Current events are focusing on the middle-east and with good reason.
So this article on Camus was an interesting read.
Albert Camus’ Algerian Chronicles have never been presented, until now, in a full English translation, and this is a pity. The Chronicles contain his articles on Algerian themes for the French and Algerian press beginning in 1939 and continuing until he brought out the book in 1958, at a moment when the Algerian War had reached its halfway point.
He made a number of arguments in the course of the collected articles, and some of those arguments are well known in English even without having benefited from a complete translation. These are his positions on torture (he was opposed), terrorism (likewise), and the duty of intellectuals (they ought to keep their cool).
The Arab nationalist combatants of the National Liberation Front, or FLN, declined to make any distinction between the French Army, the French government, and the ordinary French Algerian civilians. And the FLN made war against all of them.
The two communities, Arab Algerian and French Algerian, ended up in opposite corners, even if a good many Arab Algerians fought on the French side. Terrorism on the part of the FLN—bombs tossed into crowds of random French Algerians—together with the French army’s policy of torture and other atrocities made each community odious to the other.
Camus tried to talk reason to both sides, because he wanted everyone to recognize that ultimately the war was not just a struggle for independence.
The trouble with Camus trying to talk reason and the reason for the failure of his attempts was that, as a communist who metamorphosed into the more intellectually acceptable left-liberal, his ideas were based on false premises. Communism was always an attempt to paper up and gloss over its true purpose – demoralization and destruction, a sit is in thrall to the other side and always has been – before Marx were other movements destructive icons, e.g. Voltaire.
The other problem with Camus is one that even left-liberals who visit here have – they’re wedded to the bait the narrative bases itself on – love for fellow man, equality for all, no child in poverty – bait which we should all be wedded to but then the narrative gives entirely inappropriate solutions to problems or doesn’t give them at all.
Camus was “wistful”, hopeful for good to somehow come out of the chaos but the fact of the matter is that the narrative is part of the problem in the first place – it is actually the problem in itself and causes hings to go wrong. Cause and effect.
Example is women on the front line of battle. Based on the false premise that men and women are the same, interchangeable, the ultimate result of this folly is the debilitation of our forces because other things not mentioned – beyond capacity to reason or carry a load – is the very difference in nature between the two.
The propagation of the narrative in Algeria was the same. It could never have worked for historical reasons. And there were powerful forces at large, not always for reasons of nationhood – it’s the Janjaweed excess in a different country.

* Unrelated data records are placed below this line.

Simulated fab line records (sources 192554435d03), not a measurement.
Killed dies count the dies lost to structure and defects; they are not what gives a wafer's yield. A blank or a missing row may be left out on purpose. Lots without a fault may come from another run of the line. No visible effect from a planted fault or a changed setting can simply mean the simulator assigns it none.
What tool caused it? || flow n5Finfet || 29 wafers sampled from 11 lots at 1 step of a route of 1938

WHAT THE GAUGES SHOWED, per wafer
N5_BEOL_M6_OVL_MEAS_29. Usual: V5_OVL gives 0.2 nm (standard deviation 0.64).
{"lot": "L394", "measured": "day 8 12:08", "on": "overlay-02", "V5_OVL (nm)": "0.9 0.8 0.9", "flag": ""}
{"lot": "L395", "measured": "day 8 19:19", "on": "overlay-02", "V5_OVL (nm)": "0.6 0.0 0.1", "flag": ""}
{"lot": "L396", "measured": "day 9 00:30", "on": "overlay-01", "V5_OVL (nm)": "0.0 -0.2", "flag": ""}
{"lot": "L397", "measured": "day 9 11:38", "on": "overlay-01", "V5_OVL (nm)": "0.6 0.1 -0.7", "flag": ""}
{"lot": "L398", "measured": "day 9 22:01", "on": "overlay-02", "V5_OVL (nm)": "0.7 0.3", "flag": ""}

What Camus actually said, in any case, was sharp enough. He told the students: “People are now planting bombs in the tramways of Algiers. My mother might be on one of those tramways. If that is justice, then I prefer my mother.”
Three days after the press conference, Camus sent a letter to Le Monde clarifying his view—and this letter, too, appears in the appendix of this volume.
He wrote: “I would also like to say, in regard to the young Algerian who questioned me, that I feel closer to him than to many French people who speak about Algeria without knowing.”
He knew what he was talking about, and his face reflected not hatred but despair and unhappiness. I share that unhappiness.”
He and I both – the left-liberal with his dreams and the cynical centre-right libertarian who knows human nature – of course we try to build on any point of reconciliation, of course we are both for peace and good things. We try to achieve them differently and when it is perfectly obvious [to us] that a policy will not achieve that, we drop it, rather than continue in the vain hope that by repeating the folly, it will somehow come good.
With our armed forces, it is madness to say we’re all at peace in an EU led Europe now – that is bollox. Germany is building up and there is trouble on the way. For our armed forces to have been let slide the way they have is utter insanity. It is only from a position of strength that one can negotiate and afford to be charitable.
Camus would disagree, citing cruelty and destruction as reasons against war. I also am against war but the way to avoid it is by being strong enough to say to the aggressor – go on, just try it. This is not being neo-con, this is being sane.
Let’s be charitable towards Camus – his motives may well have been pure and idealistic but his retreat into despair was unhelpful. Were I in any position of power in Algeria, I’d have assessed whether any reconciliation were possible or not and if the FLN were being funded from elsewhere, from where?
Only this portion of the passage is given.